Ironically, for someone so opposed to media coverage of these trials, Peterson may have given the documentary series The Innocent Man an idea for its opening epigraph. The series begins with the same Anais Nin quote that Peterson included in the charged letter he wrote Grisham in 2006. Peterson wrote, "A thought that crossed my mind upon reading the book that seems to apply to you and your ilk is a quote by Anais Nin: 'We don't see things as they are, we see them as we are.'" Grisham responded curtly: "What a surprise! You find the book misleading and inaccurate. I expected nothing less."

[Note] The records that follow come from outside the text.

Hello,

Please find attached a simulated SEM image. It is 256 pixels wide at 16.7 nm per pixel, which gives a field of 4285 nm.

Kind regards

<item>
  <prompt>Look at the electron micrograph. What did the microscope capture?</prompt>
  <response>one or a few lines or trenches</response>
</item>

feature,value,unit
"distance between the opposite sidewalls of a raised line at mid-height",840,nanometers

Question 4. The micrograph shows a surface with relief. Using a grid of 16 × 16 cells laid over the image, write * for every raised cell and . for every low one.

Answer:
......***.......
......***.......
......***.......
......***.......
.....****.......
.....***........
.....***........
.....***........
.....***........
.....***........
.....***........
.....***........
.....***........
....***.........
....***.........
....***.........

The fight was on. Clearly, a website wouldn't be enough for Peterson. In 2006, Peterson sued Grisham and Fritz, who wrote his own book about his harrowing experience in prison for a crime he didn't commit, for libel. Peterson also sued Barry Schenk, the co-founder of the Innocent Project, the organization instrumental in freeing Fritz and Williamson. The lawsuit claimed that the defendants deliberately placed Peterson in a false light. A year after filing, a federal judge dismissed Peterson's lawsuit, calling the claims "not plausible."
"Where the justice system so manifestly failed and innocent people were imprisoned for 11 years (one almost put to death), it is necessary to analyze and criticize our judicial system (and the actors involved) so that past mistakes do not become future ones,” U.S. District Judge Ronald White wrote in his ruling. "The wrongful convictions of Ron Williamson and Dennis Fritz must be discussed openly and with great vigor.”
After years of vocal outpourings, Peterson has stepped away from commenting on this phase of his career. In 2008, Peterson retired after serving as district attorney of Pontotoc County for 28 years. The last time Peterson was mentioned in the Ada Times, it was in relation to his granddaughter's victory at an Oklahoma horse show.